The Good Life

Tuesday, September 21, 2004

Sigh, it's true, they all like to brag about it. sad but true, isn't it.

And setbacks just comes in the most unusual and unlikely ways.

my happiness is not in my hands now. it's in u pple's hands. if u are successful, i might feel happy for u. As for me, success is elusive.

out and down. that song really sings my thoughts aloud.

Don't u all see this every morning?

All around me are familiar faces
Worn out places, worn out faces
Bright and early for their daily races
Going nowhere, going nowhere

Even more haunting is this:

Went to school and I was very nervous
No one knew me, no one knew me
Hello teacher tell me what's my lesson
Look right through me, look right through me

suddenly, when u are down, even the simplest thing seemed difficult and troublesome. it burdens me heavily. still unsure of my future career path. seems like i suck at everything. it's amazing huh? after all, i got pretty good grades in sec school and jc. wat happened?

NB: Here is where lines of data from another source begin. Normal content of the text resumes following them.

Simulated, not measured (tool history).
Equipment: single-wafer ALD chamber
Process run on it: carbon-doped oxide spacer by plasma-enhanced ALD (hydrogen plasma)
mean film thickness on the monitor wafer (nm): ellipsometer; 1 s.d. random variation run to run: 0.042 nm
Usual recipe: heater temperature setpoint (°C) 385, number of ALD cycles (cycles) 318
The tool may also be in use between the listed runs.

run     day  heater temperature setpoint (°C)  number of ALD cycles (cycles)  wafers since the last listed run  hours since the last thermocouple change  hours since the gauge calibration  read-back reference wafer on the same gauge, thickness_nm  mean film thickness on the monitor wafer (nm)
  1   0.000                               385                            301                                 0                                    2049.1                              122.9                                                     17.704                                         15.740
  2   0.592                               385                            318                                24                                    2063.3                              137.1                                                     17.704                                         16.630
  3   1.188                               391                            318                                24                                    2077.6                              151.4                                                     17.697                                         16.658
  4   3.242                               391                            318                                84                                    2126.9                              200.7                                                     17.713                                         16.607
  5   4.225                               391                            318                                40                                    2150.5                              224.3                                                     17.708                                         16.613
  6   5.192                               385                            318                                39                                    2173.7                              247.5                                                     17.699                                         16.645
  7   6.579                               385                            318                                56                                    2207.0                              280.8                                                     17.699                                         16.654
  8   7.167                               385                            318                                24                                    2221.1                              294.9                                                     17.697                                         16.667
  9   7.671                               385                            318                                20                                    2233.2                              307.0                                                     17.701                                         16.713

i was told to challenge myself. haha. yeah, sometimes i tell myself that too. things just not gg my way and i'm too weary to encourage or motivate myself sometimes. i'm procrastinating and wasting away...blogging and wallowing in the almost dry self-pity i used to drown myself in.

And I find it kinda funny
I find it kinda sad
The dreams in which I'm dying
Are the best I've ever had

playing catch up. i've been doing that all my life, haven't i? i dream of an eternal slumber sometimes.